The number one question I get about being on the streets is about safety.
Am I afraid?
How do I stay safe?
Last night, I waited for food-to-go next to a Dallas Police Department officer. He and I got to talking. He also talked to me about safety. He didn't understand why I do what I do. I told him that we are on the streets because we believe every person has value. I told him that I don't go out alone and that we are conscious of what's going on around us at all time.
Before I left, he warned me to never take a homeless person to my home.
This was especially interesting to me because I want to more fully integrate our lives with our work. What do I mean?
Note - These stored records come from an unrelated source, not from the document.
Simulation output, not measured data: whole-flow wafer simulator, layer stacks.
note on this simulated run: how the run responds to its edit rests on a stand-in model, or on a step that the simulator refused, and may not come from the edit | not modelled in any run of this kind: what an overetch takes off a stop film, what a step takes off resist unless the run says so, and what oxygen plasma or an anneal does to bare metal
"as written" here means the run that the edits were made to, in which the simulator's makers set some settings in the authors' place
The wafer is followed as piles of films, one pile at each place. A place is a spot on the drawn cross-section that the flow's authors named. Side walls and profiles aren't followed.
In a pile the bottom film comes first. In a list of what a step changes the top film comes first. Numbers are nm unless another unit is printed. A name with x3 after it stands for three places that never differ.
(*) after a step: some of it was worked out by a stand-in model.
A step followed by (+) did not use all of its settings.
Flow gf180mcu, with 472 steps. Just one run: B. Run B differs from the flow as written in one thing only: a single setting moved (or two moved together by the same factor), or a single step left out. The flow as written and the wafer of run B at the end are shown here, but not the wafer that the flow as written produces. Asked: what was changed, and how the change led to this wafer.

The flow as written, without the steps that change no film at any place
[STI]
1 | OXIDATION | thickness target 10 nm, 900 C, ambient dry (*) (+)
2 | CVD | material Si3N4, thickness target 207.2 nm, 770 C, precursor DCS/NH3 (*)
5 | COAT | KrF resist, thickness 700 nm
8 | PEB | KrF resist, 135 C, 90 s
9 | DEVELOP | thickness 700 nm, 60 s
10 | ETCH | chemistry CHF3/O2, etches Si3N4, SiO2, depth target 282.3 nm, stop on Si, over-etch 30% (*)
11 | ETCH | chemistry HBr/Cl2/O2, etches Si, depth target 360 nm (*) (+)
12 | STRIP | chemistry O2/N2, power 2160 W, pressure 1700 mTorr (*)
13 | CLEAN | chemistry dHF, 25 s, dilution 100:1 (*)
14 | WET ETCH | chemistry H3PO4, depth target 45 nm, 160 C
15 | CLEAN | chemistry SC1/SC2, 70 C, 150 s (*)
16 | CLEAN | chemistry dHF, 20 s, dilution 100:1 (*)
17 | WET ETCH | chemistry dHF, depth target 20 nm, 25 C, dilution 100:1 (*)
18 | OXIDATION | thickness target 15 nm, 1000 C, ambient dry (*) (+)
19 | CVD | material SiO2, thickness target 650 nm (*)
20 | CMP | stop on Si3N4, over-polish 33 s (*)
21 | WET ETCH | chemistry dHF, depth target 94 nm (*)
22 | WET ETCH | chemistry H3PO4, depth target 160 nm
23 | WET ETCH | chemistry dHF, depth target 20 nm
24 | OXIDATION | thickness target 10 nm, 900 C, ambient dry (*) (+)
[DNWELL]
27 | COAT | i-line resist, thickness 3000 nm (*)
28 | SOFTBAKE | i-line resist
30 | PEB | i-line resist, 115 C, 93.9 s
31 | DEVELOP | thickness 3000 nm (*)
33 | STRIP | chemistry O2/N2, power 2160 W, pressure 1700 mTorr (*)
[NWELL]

Well, just this week, some of my closest friends on the streets asked me when they could come over for dinner. I have known many of them for over a year now. I spend more time with them than I do many of my closest friends -- hours a week. Isn't a next logical step to have them into our home for dinner?
So far, Elissa and I haven't brought any person who is homeless to our respective homes. We talk about it a lot, dream of having a room set aside for homeless friends in desperate places. Yet, our "logic" thus far, and ideas about "safety," have gotten the best of us (besides the very practical fact that neither of us currently have an extra room in our house).
But then, I read a Dorothy Day quote that said this:
"A custom existed among the first generations of Christians, when faith was a bright fire that warmed more than those who kept it burning. In every house then a room was kept ready for any stranger who might ask for shelter; it was even called 'the stranger's room.' Not because these people thought they could trace something of someone they loved in the stranger who used it, not because the man or woman to whom they gave shelter reminded them of Christ, but because -- plain and simple and stupendous fact -- he or she was Christ."
Lately, when I have told people that I want a stranger's room, some say things like, "At least your heart is in the right place, but that's a bad idea."
I want to ask: Why is this a bad idea? Because no one is doing it that we know?
Does that implicitly make it a bad idea? Is it less safe and more risky to have a homeless person stay in our home? Yes. It is. But when did our lives become about safety and no risk?
When did Christianity become about comfort and ease?
This is not the Christianity I want. This Christianity is boring.
Jesus is not boring. Jesus is wild adventure. Jesus takes us to unexpected places. I want to go there with him.
The reality is that I don't know if we'll ever have a stranger's room. There are all sorts of practicalities that would have to be worked out -- for one, we'd have to move into a bigger home. We
would
have to talk through "rules" and how to stay safe, just like we have had to talk through about my being on the streets. Having a stranger's room would be risky.
Even still, I hope we one day have a stranger's room ...
I imagine bringing a broken person into our home from off the streets, washing their dirty clothes, showing them the bathroom so they can get clean, and letting them fall asleep in a warm bed. I imagine telling them, "What ours is yours. If it's really important to you to take any of our stuff, then do it. It's not ours anyway."